Nothing looks like it, feels like it, performs like it. It's inviting, creates a comfortable atmosphere, and enhances the look of all your home furnishings.
Carpet is practical, too. It insulates, reducing air conditioning and heating costs, softens sound by absorbing noise, provides a cushioning layer of protection and comfort, and is easy to maintain.
Because carpet is a key decorative element in the home, and is a major purchase, you must keep several factors in mind in the selection process.
Before purchasing carpet or rugs, you need to answer the following questions: How is the room going to be used? Will it have heavy or light traffic? Will the room be the center of activity for family and entertaining? Is there direct access from outside, or will the carpet be away from entrances?
Your budget and your needs are two key elements in selecting carpet and rugs. There is a wide range of choices and costs from which to make your selection. Ask yourself how long you expect to keep your carpet before replacing it. A better grade of carpet will give you a greater length of service than one of lesser quality. Buy the best carpet you can afford for the heavy traffic areas of you home - halls, stairs, family room. A medium grade will provide good service in rooms with less traffic - bedrooms and guest rooms. The selection of carpet color is a very personal choice. You will want to select a color that unites your decorative elements and creates the atmosphere you desire. There are also practical considerations in color selection. New stain and soil resistant technology makes today's lighter color carpet much easier to clean, allowing more decorating options. Medium and darker colors, tweeds, and textures will help disguise common soil in your home's high traffic areas.

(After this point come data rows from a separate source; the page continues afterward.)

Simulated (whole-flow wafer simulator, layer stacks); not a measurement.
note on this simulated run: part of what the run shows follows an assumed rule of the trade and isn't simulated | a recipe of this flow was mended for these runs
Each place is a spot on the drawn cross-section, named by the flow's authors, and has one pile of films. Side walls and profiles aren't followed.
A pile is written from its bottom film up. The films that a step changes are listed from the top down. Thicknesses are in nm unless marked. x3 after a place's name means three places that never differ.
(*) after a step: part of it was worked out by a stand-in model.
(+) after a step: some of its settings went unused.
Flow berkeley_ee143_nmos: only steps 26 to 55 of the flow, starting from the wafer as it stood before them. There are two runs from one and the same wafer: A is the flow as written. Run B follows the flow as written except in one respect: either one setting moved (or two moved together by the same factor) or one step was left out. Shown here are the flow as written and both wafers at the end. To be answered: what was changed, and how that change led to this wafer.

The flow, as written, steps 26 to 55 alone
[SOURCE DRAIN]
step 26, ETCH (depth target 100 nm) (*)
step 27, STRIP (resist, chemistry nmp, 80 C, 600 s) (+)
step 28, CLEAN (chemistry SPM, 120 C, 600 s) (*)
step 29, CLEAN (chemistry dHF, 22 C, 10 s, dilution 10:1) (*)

Carpet construction - how the yarn is "tufted" or locked into a backing - affects its texture and, ultimately, the long-term durability and appearance of the carpet. There are four basic types of pile:
Level loop pile: Loops of equal height. Generally offers long-lasting wear for high-traffic areas. Many of today's popular Berbers are level loop.
Multi-level loop pile: Usually has two to three different loop heights to create pattern effects. Provides good durability.
Cut pile: Loops are cut, leaving individual yarn tufts. Still one of today's most popular constructions, its durability is achieved with factors including the type of fiber, density of tufts, and the amount of twist in the yarn.
Velvet/Plush: Smooth, level surfaces; formal atmosphere. Velvet carpets are elegant constructions with fine, densely packed, tightly twisted tufts. The tufts appear to blend together, creating a rich sweep of color that lends itself to formal settings. When selecting a velvet carpet, look for one with a low to medium pile height for the best performance and wear. Velvet styles will show shading, just as any fine velvet fabric will do. To many people, shading lends character and richness to the carpet. It also means velvets will tend to show vacuum cleaner marks and footprints.
Saxonies: Various surface finishes; versatile performance and appearance. Saxony solid color styles have a rich appearance that is ideal for traditional or formal rooms. Saxonies have more tip definition than velvets - you may hear the term "pinpoint" or "pencilpoint" tip definition associated with them. If you enjoy the deep pile luxury you can get with a Saxony, you should look for tight, uniform tufts, and a medium to dense construction for optimum performance. Keep in mind that some deep pile Saxonies may show footprints and vacuum cleaner marks.
Textures: Informal atmosphere; suitable for whole house application. Minimizes footprints.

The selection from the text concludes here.